Slight Exaggeration

by Adam Zagajewski, translated by Clare Cavanagh

reviewed by Leonard Kress

In Slight Exaggeration, Adam Zagajewski, the most prominent living Polish poet, reflects on literature, art, and history. Even so, this prose collection is difficult to categorize: it is not didactic, autobiographical, critical, or theoretical, though it does contain all these elements. Its structure is musical (hardly surprising since Brahms, Mozart, and Schubert appear frequently), and though its scope is broad and expansive, it is more like an elegiac tone poem or rhapsody than a symphony, lacking moments of sheer exaltation, depths of despair, and rollicking allegros.

Among its discrete sections, which range from a few sentences to several pages, Slight Exaggeration contains instances of memoir, book reviews, author appreciations, meditations on philosophy and history, monographs, aphorisms, and most important, perhaps, prose poems, as in this account of vacationing in Italy:

[Czeslaw Milosz] had gone swimming there, too, and always remembered the white marble cliffs that looked at first like snow-covered mountains—in midsummer! But it’s not snow, just marble, Carrara, a town famed among sculptors, at the foot of marble peaks. And the sea there is blue, warm, salty, with little waves … The coast is rocky here, as a Mediterranean seashore should be … Milosz died, thinking, working, writing poems almost to the very end—as though he had sailed far out to sea, toward Carrara, toward azure mists and white mountains.”

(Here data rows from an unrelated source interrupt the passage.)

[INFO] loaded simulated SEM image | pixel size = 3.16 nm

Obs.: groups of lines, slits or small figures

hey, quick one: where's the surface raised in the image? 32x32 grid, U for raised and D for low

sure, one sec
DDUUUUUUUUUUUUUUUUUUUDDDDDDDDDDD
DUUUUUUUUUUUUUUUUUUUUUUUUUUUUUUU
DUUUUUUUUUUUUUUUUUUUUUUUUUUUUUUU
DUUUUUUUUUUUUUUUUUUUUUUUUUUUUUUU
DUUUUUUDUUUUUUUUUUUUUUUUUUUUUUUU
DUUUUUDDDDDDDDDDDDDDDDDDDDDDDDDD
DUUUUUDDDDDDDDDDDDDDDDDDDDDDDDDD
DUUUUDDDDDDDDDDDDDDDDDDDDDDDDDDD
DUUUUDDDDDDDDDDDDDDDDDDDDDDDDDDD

There are clear motifs in the book, too: the city of Lvov, home of Zagajewski’s parents (once part of Poland, ceded to the Soviet Union after the Second World War and now part of the Ukraine), the city of Gliwice, where many residents of Lvov were forced to relocate (a German city before the war, now thoroughly Polonized). Pre-war Lvov plays a huge part in this book and in the character of Zagajewski’s engineer-professor father, ever suspicious of the language of poetry and his son’s embrace of it. Gliwice, where Zagajewski was raised, with its nostalgia and sentimentality, serves as a kind of anti-Lvov. Strewn between these two poles are lesser motifs—the museums and cathedrals of Paris, his university professors in Krakow, his Houston home, the real story behind Thomas Mann’s Death in Venice. But there is so much more to Slight Exaggeration.

Ultimately, the book is unified around Zagajewski’s poetic principles and his struggle to reject abstraction, nostalgia, and Romanticism, and his desire to engage with the world. Zagajewski’s world, however, is one that is thoroughly mediated through art. When he describes a visit to the site of Vermeer’s famous View of Delft, he notes the addition of concrete benches and the elderly people seated on them, replacing the original upright bourgeois women with snoods. Thus, Zagajewski’s poetic vision is often doubled—the seventeenth and twenty-first century simultaneously occupy the same space. His sense of doubling, however, clearly contrasts with the prevailing double nature of postmodern irony, which only alienates him from the transcendent realms he seeks:

I needed to escape my own irony, I sought light vehicles in poetry that might lift me for a moment, I sought inspiration, elation, I had plenty of earth and gravel. I looked for rapture, even though if anyone had asked what that was, and why I preferred even amorphous rapture to sardonic wit, I would have no answer. Mozart’s melancholy cheered me, like the melancholy of Schubert. At times, I preferred a single line of [Eugene] Montale to the aphorisms of Cioran.

Although Slight Exaggeration was published in Poland in 2011, the English translation is only appearing this year. When I first dipped into its pages, I couldn’t help but note how its initial publication predated the consequential changes in the West over the past six years—the migrant crisis, Brexit, the alarming right-wing nationalism in Europe and especially Poland, Trump. But as I entered more deeply into the text, I realized that this book already takes into account the most extreme instances of ethnic hatred, dislocation, and pettiness (the Holocaust and Stalinism) and casts that world aside, replacing it with the possibilities of art, music, and literature—a deeper and profound realm in which to dwell—and one which allows us to live in the world. Zagajewski writes:

I began to recognize, to suspect, some kind of doubleness in the world’s nature: It’s not just the perfectly obvious, empirical layer, the opulent, imperial layer that dominates life’s chief currents, that makes up all the basic components of a relatively stable life, including trains and trams … something else lies concealed beneath it, something unnamed, without which quotidian ordinariness would wither, shrivel like a scrap of paper cast into a fire.